An inspiring day.
There were, I think, two main points of contention.
1) Information wants to be free – but personal information wants to be private.
2) Raw Data Now. Should we wait for standards – or just make them up as we go along?
As for (1) I’m happy for everyone to see my data if I can see theirs. Might reduce hypocrisy. I’m aware that I’m in the minority here. There are a lot of sociological and usability issues as well.
For (2) I’m in the minority in that I think JFDI is a very bad idea. I want clear and stable standards. I don’t want to fuss around with RSS on one site, JSON on the next and Serialised PHP on another – all with wildly different ontologies. For Government data – there should be central and enforced standards. I will take time and be painful – but it will save us effort and pain in the long run.
A particular highlight for me was meeting Paul Hiscoe of Transparency Data. They are the people behind Scores on the Doors (SOTD). SOTD collate publicly accessible data on food hygiene inspections by local councils. They then make those data easily available in a single place. They also, for a cost, provide an API for restaurant review sites and the like.

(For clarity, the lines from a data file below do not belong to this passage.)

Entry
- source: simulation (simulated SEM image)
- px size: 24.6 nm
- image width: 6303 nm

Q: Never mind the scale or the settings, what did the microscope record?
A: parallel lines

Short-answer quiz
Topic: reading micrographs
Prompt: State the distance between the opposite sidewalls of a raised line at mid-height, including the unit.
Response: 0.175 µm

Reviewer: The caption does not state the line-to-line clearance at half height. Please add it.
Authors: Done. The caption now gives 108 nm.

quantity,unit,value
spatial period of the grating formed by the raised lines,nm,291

That’s it. That’s all they do. They do it simply and well. They don’t need to build a community, monetize, find a freemium proposition, charge end users, advertise, have a discussion board etc. They provide a simple and effective service. That’s something certain people attending found to be too difficult a concept.
Not everything needs to be monetized. Especially when we, the taxpayers, have already paid. We pay for the information to be collected, collated and made available. There is no need to charge us again! Not every service is a business.
Qik only uploaded the first half – I’ll try and get the rest working later.
A Few Bad Points
In truth this was a great BarCamp and produced some of the most stimulating conversations. The minor quibbles I have are mostly logistical. I only mention them because Sylwia specifically asked to hear what they could do better next time. They also serve as a gentle reminder for anyone else planning a BarCamp.
Oxford on a Sunday isn’t the most accessible place. But it did make a nice change from London.
Gaps between session. There were none. It would have been good to have a five minute breather to let people go to the loo / stretch their legs / etc.
Lack of presenters. The three main rooms seemed well booked, but there were a lot of tourists. While I’m sure all had presented at a BarCamp before, a bit of encouragement could have given to get people presenting.
Crèche. I think it’s great that people feel they can bring their kids to events like this. But they need to be given something to do. Having a screaming child run through your presentation is, at best, merely annoying. A few colouring-in books (or whatever kids have these days) might have calmed things down.
Vegetarian food. There was none. Well, to be fair, there was potato salad, cous-cous and crisps. I’m aware that I’m at fault for not stating in advance that I had particular dietary needs – but a few cheese sandwiches wouldn’t have been too hard to conjure up!
Overall, minor quibbles on an otherwise excellent and informative day.